As Polling Numbers Fall, Is the Economy Next?
The stock market appears set for a massive reality check, and Trump’s polling numbers could signal that a shock to the financial system is coming.
A new survey, conducted by the Associated Press-NORC Center for Public Affairs Research, showed that 55 percent of those surveyed disapproved of how he’s handling the economy. The study also found that 65% of Americans say they think the country is on the wrong track.
So why does this matter to an economy that has seen U.S stock indices rally near 15% since Donald Trump has entered office?
The reality is that the “Trump trade” has met almost none of this Administration’s agenda and the likelihood of failure is not only settling in on the market, but hitting everyday Americans confidence.
These numbers show that American consumer confidence matter to belief that the President can offer economic prosperity. While it is true that this may not be the overall fault of this sitting president, it is his problem.
The theory is, if Americans feel that leadership and government is on the wrong track, can they rely on job security? That social psychology plays into spending habits, savings patterns and stock market interactions of the American consumer.

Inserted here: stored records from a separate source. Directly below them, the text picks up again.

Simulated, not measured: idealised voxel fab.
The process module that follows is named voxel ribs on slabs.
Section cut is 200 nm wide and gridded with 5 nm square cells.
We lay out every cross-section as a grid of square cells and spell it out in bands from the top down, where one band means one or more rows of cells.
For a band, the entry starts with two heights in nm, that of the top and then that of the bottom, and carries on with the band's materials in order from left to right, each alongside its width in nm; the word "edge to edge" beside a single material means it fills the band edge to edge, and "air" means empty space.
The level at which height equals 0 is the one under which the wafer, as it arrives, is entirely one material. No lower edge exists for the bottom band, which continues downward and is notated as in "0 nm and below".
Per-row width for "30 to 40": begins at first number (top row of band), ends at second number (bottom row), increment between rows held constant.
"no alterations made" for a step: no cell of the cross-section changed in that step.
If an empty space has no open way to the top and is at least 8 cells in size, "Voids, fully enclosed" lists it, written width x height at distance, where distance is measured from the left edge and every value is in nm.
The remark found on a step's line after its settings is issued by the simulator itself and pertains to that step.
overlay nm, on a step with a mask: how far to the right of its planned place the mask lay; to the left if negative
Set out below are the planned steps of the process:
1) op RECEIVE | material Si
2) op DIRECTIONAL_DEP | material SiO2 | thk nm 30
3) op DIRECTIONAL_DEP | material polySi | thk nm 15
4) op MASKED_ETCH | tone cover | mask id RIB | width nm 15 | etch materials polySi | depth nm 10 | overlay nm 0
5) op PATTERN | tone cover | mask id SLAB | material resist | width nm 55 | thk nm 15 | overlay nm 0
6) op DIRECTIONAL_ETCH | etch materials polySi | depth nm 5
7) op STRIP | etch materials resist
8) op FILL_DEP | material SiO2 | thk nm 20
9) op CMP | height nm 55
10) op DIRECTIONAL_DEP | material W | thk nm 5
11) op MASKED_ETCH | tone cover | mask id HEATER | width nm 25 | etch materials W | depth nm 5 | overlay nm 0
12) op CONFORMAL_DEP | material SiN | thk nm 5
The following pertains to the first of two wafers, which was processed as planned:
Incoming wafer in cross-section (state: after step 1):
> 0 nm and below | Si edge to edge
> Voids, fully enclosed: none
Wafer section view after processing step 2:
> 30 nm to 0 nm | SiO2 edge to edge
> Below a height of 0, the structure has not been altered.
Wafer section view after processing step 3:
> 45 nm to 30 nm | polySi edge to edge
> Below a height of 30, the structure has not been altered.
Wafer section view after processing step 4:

This impact might take at a very sizable view of the economy, but the cold reality is that the U.S economy may already be feeling the effects.
Featured in Bloomberg one financial analyst highlighted why he believes consumers aren’t spending in the economy and why retail sales are down.
“Many Americans are still stressed financially. The rises in incomes and net worth have predominantly gone to high-income and high-net-worth households… Those people, however, don’t change their spending appreciably as their assets and net worth rise. And with the ongoing polarization of incomes, the net-worth-induced wealth effect is declining.”
While spending shifts might seem feasible for those with steady incomes or to active market investors, consumption measurements don’t stop there.
Regardless of consumer confidence, under conditions that consumption slows, it is likely that investment trends follow.
Economist and New York Times best selling author Jim Rickards’ reports, “Businesses will not invest in buildings and heavy equipment unless the customers are there to purchase the output needed to justify those investments in the first place.”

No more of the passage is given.